Pottery in Ukraine: history and characteristics

Pottery is a craft of making different household goods out of clay. In Ukraine pottery was highly developed from the ancient times, and ceramics was widely used by Ukrainians up until industrialization in XX century.

Ceramic tableware

History of pottery in Ukraine

The development of pottery on the territory of modern Ukraine was facilitated by existence of large deposits of clay.

First potteries found in Ukraine belong to Trypillian culture (about 2000 year BC). Trypillian pottery is also called Ukrainian Neolithic pottery (pottery of Neolithic Period).

Main characteristics of Trypillian ceramics are rich ornaments and refinement of forms. Vases, pots and plates were generously decorated; high technical level equals level of Aegean culture artifacts.

The period of Slavic pottery (began in 2nd century AD) is marked with more modest ceramic designs. Ukrainian crockery of this period resembles Roman crockery with stamping of wavy and straight lines, stars, cuts.

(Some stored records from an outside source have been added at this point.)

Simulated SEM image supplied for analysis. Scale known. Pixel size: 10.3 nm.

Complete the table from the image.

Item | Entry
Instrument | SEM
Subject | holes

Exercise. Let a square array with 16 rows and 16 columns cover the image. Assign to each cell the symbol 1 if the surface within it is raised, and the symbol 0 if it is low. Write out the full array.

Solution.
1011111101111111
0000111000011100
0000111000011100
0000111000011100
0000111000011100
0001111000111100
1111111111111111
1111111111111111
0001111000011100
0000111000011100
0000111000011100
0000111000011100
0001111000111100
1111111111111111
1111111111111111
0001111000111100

During the Princely era (Kievan Rus’, IX-XIII centuries) the production of ceramics in Ukraine achieved high technical level and pottery grew into a large industry. Artistic skills of craftsmen also grew, so they began to make ceramic goods not only for the needs of natives, but also for export. Different types of dishware were produced, as well as glazed decorative tiles used for floors of churches. Tiles of XII-XIII centuries are notable for images of peacocks, griffons, eagles, doves in relief.

Apart from ceramic dishes and tiles Ukrainian potters of that time made clay figures and figurines – animals and humans, pagan gods, plants.

During the period of Golden Horde (XIII-XV) many creative professions including pottery came to the decline. But by the end of XV century pottery was almost completely restored. Moreover, the potter’s wheel was widely introduced, supplanting the manual shaping. Many craftsmen coalesced into workshops (“tsekhs”) with the desire of perfection and experiment. In XV-XVI centuries Ukrainians learned to make glazed ware.

In XVII-XVIII history of ceramics in Ukraine changed a lot, one of the reasons – Cossacks’ love for ceramic products. Potters of that time began to create tiles which depicted the whole stories – natural, historical, domestic. Orthodox and Cossack motifs were widely represented in patterns. With the use of new technologies ceramic production centers and schools began to spread (most of them were concentrated in Poltava, Kyiv, Chernihiv Regions of Ukraine). Ceramic products of this period are extremely durable. Potters from Ukraine made tableware (glechics, pots, bowls), decorative tableware (horses, sheep, cocks), toys. Ceramics was decorated with different Ukrainian folk patterns such as diamonds, wavy lines, squares. Geometric pottery designs are characteristic of Hetman period products.


Industrialization of XIX century made ceramics different from region to region. Potters used various materials, techniques, equipment. Main pottery manufacturers in Oposhnyua (Poltava Region, so-called Hetman area) and in Kosiv (Ivano-Frankivsk Region, so-called Hutsul area) made ceramics of different colors and decorative design.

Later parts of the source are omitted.